>> Only the last vote is taken. (I check for duplicate
>> names and take only the last vote from each given
>> person, ignoring any previous votes.)
kuwahara> Well, the problem is that you assume 1) names
kuwahara> are unique 2) people use their own names
kuwahara> whenever they cast their votes.
Yes, of course. For #1, hopefully people don't call
themselves "Sam Iam" in one case and "Jenny Doe" in another
:-). As long as the variants are no worse than "M Hucka"

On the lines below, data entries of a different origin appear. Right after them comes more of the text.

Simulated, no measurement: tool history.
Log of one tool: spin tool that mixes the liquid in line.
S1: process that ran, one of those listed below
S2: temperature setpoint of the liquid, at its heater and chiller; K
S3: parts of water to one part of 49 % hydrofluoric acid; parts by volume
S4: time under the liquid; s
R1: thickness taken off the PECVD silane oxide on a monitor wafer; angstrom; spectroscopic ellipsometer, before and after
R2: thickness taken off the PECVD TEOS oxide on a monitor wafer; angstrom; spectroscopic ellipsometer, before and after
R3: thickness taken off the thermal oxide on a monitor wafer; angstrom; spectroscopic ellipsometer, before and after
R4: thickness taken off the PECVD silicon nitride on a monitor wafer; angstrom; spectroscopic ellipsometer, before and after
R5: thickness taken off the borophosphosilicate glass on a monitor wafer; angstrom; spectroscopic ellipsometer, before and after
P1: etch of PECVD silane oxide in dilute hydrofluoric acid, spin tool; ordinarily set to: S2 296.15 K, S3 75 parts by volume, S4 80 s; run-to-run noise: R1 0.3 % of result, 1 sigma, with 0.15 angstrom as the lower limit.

and "Mike Hucka", I can figure it out.
For #2, the poll specifically asks for people's names. If
people can't be bothered to write their names, then we have
kuwahara> Even if these assumptions hold, with this
kuwahara> approach, anyone can vote
But I have a list of subscribers to sbml-discuss, and can
check against the list to determine if given voters appear
to be reasonably legit. So if someone outside of
sbml-discuss votes, there's a high probability of being able
to spot it.
If a name appears multiple times (which hasn't happened so
far -- no one's revoted), I can also check one other piece
of information to correlate separate entries by that name in
the voting record. For now, I'd like to not disclose what
that piece of information is, for the little bit of security
it adds to the scheme. It's not usuable in all cases, but
it's a small addition.
kuwahara> I understand this is an interim thing (thank you
kuwahara> for pointing me to your SBML specification
kuwahara> process proposal) But still, I think a better
kuwahara> means should be taken.
Yes, I'd like that too. But it's worth keeping in mind that
we're not voting in presidential elections here. The stakes
aren't that high, and I don't think we're at high risk of
voter fraud, so I don't think we need to spend a lot of time
and resources creating a complicated high-security voting
system. It's hard enough getting people to vote at all!
(But to be fair, the main difficulty is it also requires
people to spend time thinking about sometimes complicated
and muddy technical issues, and everyone's busy, so it's a
lot to ask.)
But thanks for your comments nonetheless. I do worry about
the issues you bring up too, and if we could find better
schemes, we should consider them.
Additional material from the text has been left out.